Sometimes Its More Work Doing Nothing…

Cost of doing nothing

I am often surprised how much hard work some people put into not doing anything. So much so that you would think it would be easier, i.e. less work, to actually get on with the job than to not do it.

This is a malaise I often see with service providers, especially on accounts where they are losing money. They lose interest and get involved in delaying tactics, writing documents with so many caveats that they are unacceptable.

I find it impossible to believe that it wouldn’t be both better and easier to get on with a job and to do is successfully than it is to work harder not doing it. Where is the motivation and job satisfaction, in working against doing a job rather than doing it.

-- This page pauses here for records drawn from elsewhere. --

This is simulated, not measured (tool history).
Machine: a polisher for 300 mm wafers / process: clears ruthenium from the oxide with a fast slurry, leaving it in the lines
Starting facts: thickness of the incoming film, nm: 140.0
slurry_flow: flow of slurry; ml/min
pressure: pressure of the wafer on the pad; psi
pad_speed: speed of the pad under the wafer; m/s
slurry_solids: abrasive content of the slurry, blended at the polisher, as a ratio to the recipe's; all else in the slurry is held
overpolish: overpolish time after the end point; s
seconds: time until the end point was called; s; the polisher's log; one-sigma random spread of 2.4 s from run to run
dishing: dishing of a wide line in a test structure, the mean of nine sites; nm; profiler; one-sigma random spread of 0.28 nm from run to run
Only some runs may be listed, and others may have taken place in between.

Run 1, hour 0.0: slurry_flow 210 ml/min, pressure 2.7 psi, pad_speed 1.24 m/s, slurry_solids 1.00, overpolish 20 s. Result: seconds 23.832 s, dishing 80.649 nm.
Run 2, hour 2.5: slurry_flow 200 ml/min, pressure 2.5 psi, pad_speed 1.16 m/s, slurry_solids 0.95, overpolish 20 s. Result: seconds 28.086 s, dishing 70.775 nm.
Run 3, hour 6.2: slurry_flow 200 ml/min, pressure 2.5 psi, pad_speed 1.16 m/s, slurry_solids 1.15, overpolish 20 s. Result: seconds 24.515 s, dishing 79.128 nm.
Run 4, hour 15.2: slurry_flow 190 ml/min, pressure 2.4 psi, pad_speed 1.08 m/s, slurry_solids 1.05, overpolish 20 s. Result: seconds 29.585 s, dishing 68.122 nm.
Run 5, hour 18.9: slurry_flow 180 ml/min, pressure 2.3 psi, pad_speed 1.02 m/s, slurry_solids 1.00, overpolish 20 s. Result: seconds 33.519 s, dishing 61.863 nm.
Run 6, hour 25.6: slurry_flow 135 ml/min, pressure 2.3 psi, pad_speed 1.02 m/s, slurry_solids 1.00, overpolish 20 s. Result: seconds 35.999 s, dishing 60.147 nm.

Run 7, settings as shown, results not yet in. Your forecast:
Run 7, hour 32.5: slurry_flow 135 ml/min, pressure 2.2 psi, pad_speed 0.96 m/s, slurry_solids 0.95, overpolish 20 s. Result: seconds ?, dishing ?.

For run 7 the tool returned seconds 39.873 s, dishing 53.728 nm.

I experienced this first had myself when I worked for a supplier on an fixed price project where we had spent all of the revenue, but still had at least 12-18 months work remaining to complete the project.

Our company decided to do the bare minimum, and many of the resources were pulled off of the project onto other accounts where we received revenue. Whilst this seemed like a good approach to get revenue for resources, what it did do was to significantly increase the cost of the remaining work on our fixed price project, and our overall loss.

What would have been a better approach, in my opinion, would have been to complete the work as quickly as possible and keeping our losses to a minimum. Rather than stringing things out and creating a bigger loss, a demotivated team and an irate customer.

Having irate customers and demotivated teams doesn’t seem like a winning formula, but you would be surprised how many companies, especially suppliers, end up in this situation.

This is why creating Win Win situations are important, whenever you end up with a Win Lose scenario it always ultimately ends up as a Lose Lose.

Suppliers making a loss, the customer irate and the teams involved on both sides demotivated.

When ever we find ourselves in these situations, which feel a bit like a stalemate, someone has to take the first step to look to coming up with a solution, a move back to a Win Win situation.

More often than not though, the Customer blames the situation on the supplier, and decides to go through another round of selecting a new supplier to provide the service.

If the lessons of the first go round are not learnt, and a Win Win relationship set up with the new supplier, than all that had happened is we have traded one bad situation for a temporary rest bite, before another bad situation sets in.

Have you eve been in a situation like this, where the relationship with the supplier has deteriorated so much, but it has only replaced by another similar relationship.